Body, from Dan Berk and Robert Olsen, is an odd, hilarious, and vaguely worrying film about a group of girls who fake a rape in order to clear themselves of an accidental murder.
After the audio of a 911 call, Body zips back to a Christmas-coated suburban home, building a lovable family dynamic out of half-lame totally-sincere performances. Three teen girls, Holly (Helen Rogers), Cali (Alexandra Turshen), and Mel (Lauren Molina) relax with one of the girls’ little brothers, bored with festivity and looking for some fun.
The set-up promises so much more. We learn early on that Holly’s dad is in big-league politics, so there’s a possibility of kidnap, a kind of You’re Next on a cuter scale. But no. Instead this group of hapless gals makes their way to a mansion, under false pretence, for a night of free booze and partying. But things go wrong, the girls realise they have been tricked by bad girl Cali, who used to babysit for the family who really live in the house, and a neighbour (Larry Fessenden – Your Next, Habit) comes to catch them. Only he falls down the stairs, dies, and leaves the girls with a tricky problem.
Early on, Holly invites her boyfriend to the house, and the whole film is spent waiting for him to walk in on this escalating mess. It’s one of the few things that had me excited in the film: the prospect that these girls might just start killing anyone who stumbles on their transgressions, but no. Rather than embracing the ludicrous nature of the events Berk and Olsen take themselves too seriously. Like, ridiculously so.
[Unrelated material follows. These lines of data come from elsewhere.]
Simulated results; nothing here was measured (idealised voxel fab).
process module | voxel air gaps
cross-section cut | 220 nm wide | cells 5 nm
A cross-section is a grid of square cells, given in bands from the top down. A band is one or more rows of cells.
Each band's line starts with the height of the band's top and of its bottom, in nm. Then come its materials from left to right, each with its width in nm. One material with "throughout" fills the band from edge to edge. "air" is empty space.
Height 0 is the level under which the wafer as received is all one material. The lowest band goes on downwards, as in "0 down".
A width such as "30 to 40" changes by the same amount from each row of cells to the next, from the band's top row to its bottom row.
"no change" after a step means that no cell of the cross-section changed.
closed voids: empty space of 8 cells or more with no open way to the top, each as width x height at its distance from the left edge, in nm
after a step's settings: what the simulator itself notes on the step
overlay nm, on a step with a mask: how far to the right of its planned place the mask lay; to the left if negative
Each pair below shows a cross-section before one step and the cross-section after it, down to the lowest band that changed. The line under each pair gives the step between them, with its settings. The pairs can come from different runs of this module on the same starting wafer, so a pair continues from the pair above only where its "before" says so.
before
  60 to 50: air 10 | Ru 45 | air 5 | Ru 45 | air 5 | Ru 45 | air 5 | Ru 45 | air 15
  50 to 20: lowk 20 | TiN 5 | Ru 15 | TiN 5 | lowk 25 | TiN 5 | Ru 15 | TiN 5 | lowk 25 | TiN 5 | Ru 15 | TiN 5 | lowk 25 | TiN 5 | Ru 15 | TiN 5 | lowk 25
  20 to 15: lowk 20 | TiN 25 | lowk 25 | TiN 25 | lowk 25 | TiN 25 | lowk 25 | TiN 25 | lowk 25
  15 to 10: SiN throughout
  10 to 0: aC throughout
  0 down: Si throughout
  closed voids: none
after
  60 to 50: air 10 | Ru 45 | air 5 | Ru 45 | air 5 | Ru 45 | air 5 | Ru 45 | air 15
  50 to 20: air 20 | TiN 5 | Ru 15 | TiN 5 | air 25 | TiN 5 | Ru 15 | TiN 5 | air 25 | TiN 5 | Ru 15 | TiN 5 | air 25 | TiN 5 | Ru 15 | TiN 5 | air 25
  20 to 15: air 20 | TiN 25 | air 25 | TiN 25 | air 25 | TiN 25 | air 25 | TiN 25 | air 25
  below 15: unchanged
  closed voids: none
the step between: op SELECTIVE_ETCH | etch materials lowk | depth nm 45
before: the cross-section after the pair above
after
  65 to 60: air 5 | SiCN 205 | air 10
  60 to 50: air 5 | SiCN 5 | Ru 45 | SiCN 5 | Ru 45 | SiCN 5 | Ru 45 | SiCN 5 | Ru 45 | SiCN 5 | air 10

For instance, once the girls have made the decision to blame the man for rape, in order to dodge jail time, they go all-out. A particularly nasty scene has Holly planting his fingerprints on her body. Of course, Fessenden wakes up whilst Rogers is rubbing his supposedly dead hands on her womanhood and the problem gets worse. The girls crowd around a phone and start wheezing and crying, setting each other off for a convincing 911 call, the same one we heard in the opening, and in the right hands it might have worked. Instead its cringey and ridiculous, what should have been part of a farce.
The message of the film is vaguely uncomfortable, as is any case where men write scripts about women faking rape. And its not really got much to say on the subject either. Luckily the run-time is sitting tight at 75mins so it doesn’t get as tiresome as it could.